About 30 km from Palermo, above the towns of San Cipirello and San Giuseppe Jato, the majestic Mount Jato (852 m. above sea level) dominates the valley of the Jato River and, to the east, that of the right branch of the Belice River.
Starting from San Giuseppe Jato and following a path three kilometres away from the town, one reaches the top of the mountain where the remains of the ancient citadel of Jetas can be found. The site controls on one side the pass of Portella della Paglia, through which access to the Conca d’Oro was assured and the connection with the ancient Punic emporium of Panormos, and on the other side the valley of the Belice, through which it was possible to connect with the southern coast of the island and with the Greek colony of Selinunte.
It is an ancient citadel, probably founded by the Elymians, characterized by the presence of solid Greek-Roman walls, with stones rigorously cut and arranged and precarious walls of the Middle Ages. The settlement is part of a system of settlements on high ground, active from the Greek and Roman periods to the Middle Ages.

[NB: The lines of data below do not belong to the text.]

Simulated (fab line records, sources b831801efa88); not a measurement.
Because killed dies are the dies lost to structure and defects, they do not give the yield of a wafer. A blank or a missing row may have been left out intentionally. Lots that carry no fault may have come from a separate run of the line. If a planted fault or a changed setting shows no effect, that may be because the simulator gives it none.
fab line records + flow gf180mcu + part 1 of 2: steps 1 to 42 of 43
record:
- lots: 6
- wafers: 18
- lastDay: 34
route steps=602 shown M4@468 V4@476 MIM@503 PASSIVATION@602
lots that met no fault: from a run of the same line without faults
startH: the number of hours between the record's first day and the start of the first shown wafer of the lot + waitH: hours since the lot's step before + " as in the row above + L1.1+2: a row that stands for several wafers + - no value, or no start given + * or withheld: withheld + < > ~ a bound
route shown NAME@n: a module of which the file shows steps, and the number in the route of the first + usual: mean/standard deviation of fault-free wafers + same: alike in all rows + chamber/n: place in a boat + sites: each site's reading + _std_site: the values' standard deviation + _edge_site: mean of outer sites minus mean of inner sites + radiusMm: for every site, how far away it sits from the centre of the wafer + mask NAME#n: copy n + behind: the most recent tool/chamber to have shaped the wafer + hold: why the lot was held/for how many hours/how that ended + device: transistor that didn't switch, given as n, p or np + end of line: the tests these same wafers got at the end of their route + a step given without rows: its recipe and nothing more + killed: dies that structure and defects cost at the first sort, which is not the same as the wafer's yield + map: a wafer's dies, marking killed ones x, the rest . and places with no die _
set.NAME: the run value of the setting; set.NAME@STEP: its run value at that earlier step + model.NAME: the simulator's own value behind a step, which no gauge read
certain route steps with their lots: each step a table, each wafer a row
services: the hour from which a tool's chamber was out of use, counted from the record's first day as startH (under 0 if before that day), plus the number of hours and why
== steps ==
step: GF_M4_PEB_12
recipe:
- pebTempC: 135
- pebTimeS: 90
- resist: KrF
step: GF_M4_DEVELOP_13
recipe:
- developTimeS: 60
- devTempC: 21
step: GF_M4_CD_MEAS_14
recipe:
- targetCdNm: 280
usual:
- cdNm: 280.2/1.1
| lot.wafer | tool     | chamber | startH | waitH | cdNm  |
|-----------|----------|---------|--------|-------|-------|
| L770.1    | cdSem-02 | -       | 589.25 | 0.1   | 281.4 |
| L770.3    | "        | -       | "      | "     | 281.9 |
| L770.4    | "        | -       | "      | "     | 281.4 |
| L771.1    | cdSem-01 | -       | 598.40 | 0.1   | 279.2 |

An excavation mission, led by Professor Peter Isler of the University of Zurich in 1971, contributed decisively to bringing to light the settlement of Jetas, a citadel mentioned by historians of the calibre of Thucydides, Diodorus Siculus, Pliny and Cicero.The first human settlement on Mount Jato arose around the first millennium BC. Around the sixth century. BC, there were instead, the first contacts with the Greek colonial world and, thanks to architects and Greek craftsmen, arose the first buildings in masonry and the Greek city with its characteristic buildings: the temple of Aphrodite, the theater, the agora, the private house peristyle and others. Starting from the 4th century B.C. Jetas, as well as the whole western Sicily, was under the rule of the Carthaginians. Thanks to the account of Diodorus Siculus we know that between 278 and 275 B.C. it was attacked by Pyrrhus, king of Epirus, and that during the first Punic War (264-241 B.C.) the Jetinos, having driven out the Carthaginians, surrendered to the Romans and regained possession of the Mount.